Saint Cheese

December of 1998 was a very windy month in the Santa Barbara area. The wind knocked down a few tree branches during that month and on some occasions the county workers had to close down some streets for a few hours while they cleaned up the mess the wind had left behind.

At the time I was living in Summerland, a small sea-side town of some 1,500 people, located just a 10-minute drive south of Santa Barbara on Hwy. 101. The apartment I was renting there was actually the back half of a house whose façade was facing the freeway. My half of the house was facing the hills in the back, where it was usually very quiet.

On one particularly windy night that December, I came home at around 7:00 PM and, as usual, parked my car in my private parking space. I always parked my car frontward, leaving the front bumper just a few inches away from the wooden fence at the bottom. There was another wooden fence by the driver side of the car and by the passenger side there was one of the house’s walls. Both wooden fences were about two meters high and were framed with beams that looked rather heavy.

The wind was blowing very hard that night, to the point of bending those two fences in the direction it was blowing. There was a third wooden fence encircling the property, which extended beyond the house to enclose the small garden beside it as well. That fence was about one and a half meters high and it looked much lighter than the other two, but it was bending much more noticeably than anything else under the force of the wind.

I went inside my place and turned on the lights in the living room. Then I turned on the TV and took my hat, my scarf and my jacket off. During those days I was still into watching CNN every once in a while, so I switched the TV to that channel. As I turned my eyes away from the TV, I saw through the living room window that the trees outside were taking a real beating from the wind.

I also saw that the fence encircling the property was very strained under the force of the wind and at times it looked like it might break and fall on the ground. "Jeez!" I said to myself, "this is truly a windy night," but I was not scared or anything of that sort. On the contrary, I was actually in good spirits.

I have always liked windy days and nights because of the feeling of freedom they bring out in me. This feeling of freedom has everything to do with my early teenage days and the end of the school year in El Salvador, which used to be sometime in September. During those years we always had winds in October, so I grew accustomed to associating the wind with the idea of not having to go to school and with the feeling of freedom and happiness that that entailed.

So there I was, standing in my living room, feeling somewhat excited about the windy situation, switching my attention from the CNN anchorwoman to the wind blowing outside to my pleasant recollection of my early high school years, when I suddenly thought this would be a perfect night to have some fruit-stuffed Brie en Croute.

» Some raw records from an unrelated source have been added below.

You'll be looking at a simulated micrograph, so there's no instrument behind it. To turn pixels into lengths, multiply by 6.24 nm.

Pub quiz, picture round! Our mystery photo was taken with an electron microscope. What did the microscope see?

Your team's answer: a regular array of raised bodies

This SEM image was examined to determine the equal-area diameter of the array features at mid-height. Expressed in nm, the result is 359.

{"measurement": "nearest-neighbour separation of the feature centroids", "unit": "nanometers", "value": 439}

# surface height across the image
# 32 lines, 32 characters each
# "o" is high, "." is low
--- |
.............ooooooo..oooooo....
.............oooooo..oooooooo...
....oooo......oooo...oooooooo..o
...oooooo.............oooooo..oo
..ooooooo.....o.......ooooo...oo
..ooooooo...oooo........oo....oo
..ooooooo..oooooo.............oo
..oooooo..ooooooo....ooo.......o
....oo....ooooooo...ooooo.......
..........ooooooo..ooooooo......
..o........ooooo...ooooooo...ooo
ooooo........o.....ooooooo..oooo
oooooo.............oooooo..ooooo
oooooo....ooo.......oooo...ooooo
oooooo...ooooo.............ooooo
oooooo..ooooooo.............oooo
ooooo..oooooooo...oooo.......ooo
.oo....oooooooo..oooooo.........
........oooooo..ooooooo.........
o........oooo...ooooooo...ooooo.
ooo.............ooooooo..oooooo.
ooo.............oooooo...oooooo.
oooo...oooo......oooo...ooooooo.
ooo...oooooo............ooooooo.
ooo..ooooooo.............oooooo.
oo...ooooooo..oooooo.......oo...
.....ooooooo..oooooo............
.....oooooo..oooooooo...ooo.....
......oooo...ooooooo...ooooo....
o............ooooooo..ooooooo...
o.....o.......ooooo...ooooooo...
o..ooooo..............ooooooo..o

The fruit-stuffed Brie en Croute I was thinking about is a circular piece of Brie cheese about four inches in diameter and a little over one inch thick, stuffed with slices of canned cherries and berries and covered in a crust of slightly under-baked bread. You could have this type of cheese at room temperature right out of the counter if you so wished, but it tastes much better after warming it up in an oven for a couple of minutes.